Family of missing Briton continue to search in Madeira

Searches cease for British fell runner missing in Madeira 

Darren Kay was last seen on Sunday December 11

Authorities in Madeira have ceased all searches for missing British fell runner Darren Kay, ‘an elite athlete’ who simply disappeared on the last leg of a long run near Calheta, where he was staying with his partner Victoria.

Mr Kay, 52, thus becomes the 4th seemingly ‘extremely fit and able’ tourist who has vanished without trace in the island’s mountains over the last two years.

This is what makes his disappearance even more devastating. Accidents involving tourists exploring Madeira’s hillside walks are not uncommon, but situations in which they disappear altogether, leaving absolutely no clues as to what may have happened, are not (or perhaps, have not been, until now).

The common thread linking the disappearances of Polish mountain trail runner Michel Kozek, 35, German Jascha Paul Hardenberg, 28, French traveller Benoit Way, 35, and now Darren Kay is that they were all out on their own when they went missing

Michel Kozek, Jascha Paul Hardenberg and Darren Kay are connected by location: the three went missing in the Calheta area. Benoit Way seems to have gone missing on the other side of the island, but may have been walking towards Calheta (no one knows).
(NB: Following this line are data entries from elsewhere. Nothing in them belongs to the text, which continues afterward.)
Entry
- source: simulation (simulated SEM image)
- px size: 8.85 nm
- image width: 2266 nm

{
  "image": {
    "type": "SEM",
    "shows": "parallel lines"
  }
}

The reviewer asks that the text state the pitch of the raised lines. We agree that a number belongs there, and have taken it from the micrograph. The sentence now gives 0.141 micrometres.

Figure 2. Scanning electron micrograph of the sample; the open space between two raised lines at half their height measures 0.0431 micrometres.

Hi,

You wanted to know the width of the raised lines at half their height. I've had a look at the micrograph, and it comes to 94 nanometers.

Family members of all four men have been involved in the various searches  – in the case of Michel Kozek, his brother Krzysztof has reportedly returned to the region on a number of occasions, unable to fully accept that his brother appears to have ‘gone for good’.

Darren Kay’s brother Jonny has also been heavily involved in these latest searches, sending out an email last weekend saying the family will continue looking for their loved one (for how long is unclear).

In the meantime, a GoFundMe campaign set up to help fund search efforts has collected over the €10,000 target.

What made the searches for Darren Kay doubly difficult was that the route he took, for what was meant to be ‘another 30 minute run’ (having already run around two hours with his partner), is very unclear. He had reportedly talked of wanting to see the waves, said local reports. Did he want to see them from ‘high up above’, or did he mean to run down towards the sea? If the latter, Jornal Madeira has remarked that the sea was “very rough on December 11”, which also made searches “difficult”.